The Military-Industrial Complex
Whether the so-called complex referred to is in the United States or India, the political economies of nuclear-armed states are entrenched in the development and maintenance of nuclear weapons programs and infrastructure. The "complex" benefits economically from the research, production and stockpiling of nuclear weapons, which in turn economically and politically supports a state structure which actively sustains the international and domestic environment necessary to keep the "complex" in business. As Andrew Lichterman, a lawyer and policy analyst at a California-based NGO called the Western States Legal Foundation, noted in an address on August 6, 2009: "The nuclear weapons establishment constitutes a formidable set of institutions. And they are part of a far broader constellation of powerful institutions and organizations, never far, if at all, out of power, that see their interests as being well served by a mode of . . . military dominance ultimately underwritten by nuclear weapons."
Nuclear weapons are a powerful tool for the governments that possess them—even if they are not dropped or detonated, they are used to coerce or deter actions by others. In fact, nuclear weapons are not about security, either global or national; they are antithetical to security and irrelevant to the perceived threats facing the world today—such as terrorism, climate change, food, water and energy shortages and increasing global economic disparity. Nuclear weapons exacerbate these converging crises, as the weapons' development, deployment and proliferation increases global tensions, disparities, polarizations and environmental degradation and squanders the economic, political and human resources that could otherwise be used to confront and solve these crises. Instead of deterring threats, nuclear weapons in fact only deter disarmament, peace, equity, justice and security.
Yet the mainstream discourse of nuclear weapons—vocalized by political elites from the nuclear-armed states and echoed in large part by their geostrategic and economic allies and even some of their nongovernmental organizations—continues to emphasize the importance of maintaining an "effective nuclear deterrent" until the achievement of the appropriate "international security environment" that could permit the elimination of nuclear weapons. Unfortunately, the nuclear-armed states simultaneously engage in activities that will indefinitely postpone this international security environment, by continuing to invest heavily in their militaries and weaponry—thus sustaining the military-industrial-academic complexes that in turn help keep the governments that feed them in power, resulting in a vicious cycle of weapons, war, global insecurity and inequality.
Nuclear Weapons and Human Security
To break this cycle, a new understanding of the relationship of nuclear weapons to elite structures and political economy is necessary. The economic connections between nuclear weapons and the rest of the world come into sharper focus once we understand whose security nuclear weapons are for. If the money the nuclear states spend per year on nuclear weapons were spent on social programs, infrastructure, education, health care or renewable energy projects, local and national economies could be retooled to build sustainable and equitable living conditions for a greater majority of the world’s people.

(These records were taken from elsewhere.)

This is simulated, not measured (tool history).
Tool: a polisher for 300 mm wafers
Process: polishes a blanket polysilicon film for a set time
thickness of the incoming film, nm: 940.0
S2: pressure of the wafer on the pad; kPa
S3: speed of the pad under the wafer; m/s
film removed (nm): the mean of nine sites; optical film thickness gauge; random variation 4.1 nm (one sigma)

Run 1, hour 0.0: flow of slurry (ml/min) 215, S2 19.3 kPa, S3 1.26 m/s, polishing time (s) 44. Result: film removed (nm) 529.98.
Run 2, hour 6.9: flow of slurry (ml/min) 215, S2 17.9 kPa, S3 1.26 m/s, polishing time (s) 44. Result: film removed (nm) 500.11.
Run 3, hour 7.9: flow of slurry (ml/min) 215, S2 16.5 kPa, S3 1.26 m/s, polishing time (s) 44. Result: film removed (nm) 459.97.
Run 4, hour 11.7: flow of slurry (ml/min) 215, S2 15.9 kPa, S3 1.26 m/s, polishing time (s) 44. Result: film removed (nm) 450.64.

People interested in promoting true and sustainable human security need to ask ourselves: Are we interested in promoting collective security, equality and the rule of law, or continuing down the path of hyper-militarized inequality and collective insecurity? Are we interested in creating the real conditions for a nuclear-weapon-free world? If so, we need to create a new discourse about the uselessness of nuclear weapons as a tool to prevent or deter the converging crises facing our world today and point out how they perpetuate the status quo of inequality and insecurity. This discourse also needs to be connected to the work of others who are striving for a more just and secure global system based on dignity for all, so that efforts to decrease militarism inspire broader conceptions about human security and foster a more cooperative and equitable world order.
To start with, concerted international, national and local action is needed to halt the continued production, modernization and proliferation of nuclear weapons and to stigmatize the possession and development of weapons. People everywhere need to renounce nuclear weapons as a legitimate tool of national or international security and make it clear that not only their use but also their possession is unacceptable. Governments that neither possess nuclear weapons nor shelter under security relationships with nuclear-armed states have a big role to play in isolating and putting pressure on such states. Governments could negotiate a nuclear weapon convention that makes the development and possession of nuclear weapons illegal. Governments and NGOs can use international humanitarian law to argue that the use, and therefore possession, of nuclear weapons is illegal. They can also conduct inquiries into nuclear modernization programs, to question how they are compatible with their ”vision” of a nuclear-weapon-free world.
There are countless ways in which active and engaged citizens in all countries can help change the game. The starting point for any strategy is to understand the relationship between nuclear weapons and the power structures that maintain them and to recognize the incompatibility of nuclear weapons with true human security.